- BF-grade met coke prices increased w-o-w on firm coal costs and stronger imports
- Market stable with limited upside due to cautious steel demand
Indian blast furnace (BF) grade metallurgical coke prices recorded a week-on-week increase as of 11 February, supported by firm raw material costs and firmer imported met coke offers.
In eastern India, BF-grade coke (25–90 mm) prices rose by INR 500/t to INR 34,800/t ex-Jajpur, reflecting stronger cost pressures and improved trade sentiment. Fresh offers from a few players were even heard around INR 35,500-36,000/t exw Jajpur. In western India, prices increased by INR 100/t to INR 30,400/t ex-Gandhidham, while parallel assessments indicated levels around INR 30,300/t ex-Gandhidham.

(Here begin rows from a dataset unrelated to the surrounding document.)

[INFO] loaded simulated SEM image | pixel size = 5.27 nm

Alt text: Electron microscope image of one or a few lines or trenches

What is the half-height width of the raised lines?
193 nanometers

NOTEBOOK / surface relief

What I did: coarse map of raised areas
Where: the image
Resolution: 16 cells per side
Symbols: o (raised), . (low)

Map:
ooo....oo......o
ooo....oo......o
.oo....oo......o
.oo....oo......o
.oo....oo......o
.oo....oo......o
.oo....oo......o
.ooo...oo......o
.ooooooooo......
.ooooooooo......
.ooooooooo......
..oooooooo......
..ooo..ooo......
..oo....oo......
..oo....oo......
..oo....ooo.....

The upward movement was largely attributed to higher coking coal procurement costs and strengthened import price indications, particularly from Indonesia, where BF coke (65/63) was heard at $270-275/t CFR India. There is still a gap between imported cost of Indo met coke and prevailing domestic met coke prices, with other import origins becoming less viable post anti dumping, domestic met coke continues to remain a preference.
The firmer import parity provided additional support to domestic suppliers in maintaining higher offer levels. Meanwhile, foundry-grade metallurgical coke (+90 mm) prices remained stable at INR 36,100/t ex-Rajkot, indicating balanced demand conditions in the casting segment.
Factors impacting Indian met coke prices
Australian premium hard coking coal prices declined w-o-w by $4/t to $249/t FOB, primarily due to subdued buying interest from key importing markets and cautious procurement.
On 11 February, China’s metallurgical coke markets remained broadly stable as supply-demand pressures eased. First-grade dry-quenched coke prices were unchanged at RMB 1,705/t in Tangshan, RMB 1,590/t in Changzhi, and RMB 1,480/t in Lüliang (cash, ex-factory).
Holiday-related mine suspensions temporarily tightened coal supply and curtailed spot trading activity; however, overall market fundamentals remained balanced. Coke production levels were steady, though slower procurement from steel mills contributed to a mild inventory build-up at coke plants. With winter restocking largely concluded and downstream steel demand relatively subdued, market participants expect limited volatility in the near term.
Domestic pig iron auction reflects improved domestic sentiment
BigMint’s assessment for Durgapur steel grade pig iron stood at INR 38,700/t exw, stable w-o-w. SAIL-Bhilai conducted an auction for 2,990 tonnes of steel-grade pig iron on 9 Feb’26, with the entire quantity successfully booked at an average price of INR 37,400/t ex-works. The realised price marked an increase of INR 550/t compared to the previous auction on 23 January 2026, where 4,940 tonnes were sold at an average of INR 36,850/t ex-works.
The higher bid levels suggest improved buying interest and firmer sentiment in the domestic steel value chain, potentially influenced by stable raw material trends and expectations of steady steel demand.
Market outlook
Indian BF-grade met coke prices are expected to remain firm, supported by high input costs and strong imports, though cautious buying may cap gains. Foundry-grade prices should stay stable. Overall, the market is likely to remain steady with a slight firm bias, dependent on steel demand and coal prices.